Underground Reading: Branded Woman by Wade Miller
Wednesday, March 27, 2013
This is the latest installment in our scheme to review each and every Hard Case Crime publication, one every week. You can follow along here. We're still travelling the world this week, in the company of #11, Wade Miller's Branded Woman.
Branded Woman was originally published in 1952. The author, Wade Miller, is actually a writing duo - Robert Wade and H. Bill Miller. The two met as children and wound up collaborating for most of their adult lives, writing over thirty novels under various pen names, including Touch of Evil and the Max Thursday mysteries (also the delightfully named Kitten with a Whip).

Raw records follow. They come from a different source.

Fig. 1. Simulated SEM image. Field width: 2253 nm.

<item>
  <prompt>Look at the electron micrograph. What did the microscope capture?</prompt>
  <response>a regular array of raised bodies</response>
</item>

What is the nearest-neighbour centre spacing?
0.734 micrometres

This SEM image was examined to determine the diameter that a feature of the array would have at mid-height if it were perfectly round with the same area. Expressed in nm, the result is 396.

Branded Woman features Cay Morgan, a beautiful smuggler on a secret mission. The book opens with Morgan touching down at Mazatlan airport and it quickly establishes the book's tension: she's both huntress and hunted, beautiful and vain, villainess and victim. Her pursuers find her immediately - she's attacked in the airport itself and, were it not for her own henchman (a private eye named George Hodd), Branded Woman would be a very short book.
Still, Hodd is very much a henchman, not a white knight. He's the muscle, obeying Morgan's (often confusing) orders. Hodd's only reticence is the potential illegality of it all. He's a working stiff, after all, and whatever Morgan is after, it seems a bit dodgy.
We soon learn that although Morgan is a dashing thief, she's not in Mexico on business. Five years ago she crossed another smuggler - the mysterious figure known as the Trader. As punishment, the Trader kidnapped her and "branded" her - carving a "T" in her forehead. Morgan's spent the time since then trying to find where he is, for "he had done worse to her than kill her", and she wants revenge (24).
Morgan and Hodd track a slim lead all the way to Mazatlan and follow the thread through a series of bizarre places and vague clues: a rural bullfighting ring, a few frames of film, a private island, a British soap trader... Morgan and Hodd encounter others on the Trader's trail as well, not particularly trustworthy allies, but partners none the less.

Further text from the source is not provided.